Ga. Tech falls to Tar Heels

CHAPEL HILL, N.C. - Ryan Houston ran for a pair of fourth-quarter touchdowns to help No. 19 North Carolina beat No. 22 Georgia Tech 28-7 on Saturday.

Cameron Sexton added two touchdown passes for the Tar Heels (7-2, 3-2 Atlantic Coast Conference), who earned a critical win in the muddled Coastal Division race and ensured their first winning season in seven years.

North Carolina - among the nation's leaders in turnover margin - also hung in defensively against the Yellow Jackets' triple-option offense and converted a pair of fumbles into Houston's touchdowns to break the game open.

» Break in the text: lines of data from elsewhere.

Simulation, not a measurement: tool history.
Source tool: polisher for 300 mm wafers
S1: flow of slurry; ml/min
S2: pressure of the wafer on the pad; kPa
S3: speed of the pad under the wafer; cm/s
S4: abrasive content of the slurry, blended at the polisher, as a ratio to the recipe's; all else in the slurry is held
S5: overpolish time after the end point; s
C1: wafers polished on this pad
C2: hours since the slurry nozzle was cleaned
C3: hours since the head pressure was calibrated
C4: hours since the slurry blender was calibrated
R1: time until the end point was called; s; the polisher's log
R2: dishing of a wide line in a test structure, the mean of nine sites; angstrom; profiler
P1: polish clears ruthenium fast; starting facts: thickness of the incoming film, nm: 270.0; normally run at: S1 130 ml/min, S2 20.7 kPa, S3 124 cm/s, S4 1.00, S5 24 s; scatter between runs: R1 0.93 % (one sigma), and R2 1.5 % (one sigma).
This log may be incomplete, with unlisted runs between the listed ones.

Georgia Tech (7-3, 4-3) finished with 326 yards rushing and 423 total yards, but never could sustain a scoring drive nor push deeper than the Tar Heels' 23-yard line until Jonathan Dwyer's 85-yard touchdown run - the longest rush allowed by North Carolina - with 6 minutes left.

By then, however, the Tar Heels already had a 21-0 lead.

North Carolina's offense didn't give its defense much help, getting Sexton's touchdown pass to Zack Pianalto on the opening drive but little else for the next two-plus quarters. That is, until Georgia Tech's Roddy Jones muffed a punt that was recovered by Matt Merletti at the Yellow Jackets 30 late in the third quarter.

North Carolina converted quickly, getting an 8-yard run from Shaun Draughn to help set up Houston's 2-yard score that made it 14-0 with 13:57 to play.

Then, Robert Quinn stripped Jaybo Shaw on a keeper and Mark Paschal recovered the fumble on the ensuing possession. Houston converted again, running four straight times before bouncing off a hit from Morgan Burnett at the goalline for a 3-yard score that pushed the lead to 21 points with 10:49 left.

Draughn finished with 90 yards rushing, while Houston had a career-high 74. That offset a shaky passing day from Sexton, who went just 7-for-16 for 100 yards but found Hakeem Nicks for an easy 31-yard score on fourth down with 4:11 left to seal it. Nicks later added a 22-yard catch late in the game from T.J. Yates, making his first appearance from a broken ankle suffered in September, to set the school's career receiving yardage record.

Dwyer, the league's No. 2 rusher, ran for 157 yards, but the Yellow Jackets had several miscues that kept them scoreless when the game was in doubt.

They failed to convert either of their fourth-down tries - neither more than 3 yards - and Scott Blair went wide right on field goals of 40 and 52 yards in the first half. Then, when Shaw replaced an ineffective Josh Nesbitt and directed a drive to North Carolina's 29 in the third quarter, the Yellow Jackets were penalized for a chop block and holding that pushed the ball to midfield. That possession ended with Blair's quick-kick punt that rolled into the end zone for a touchback.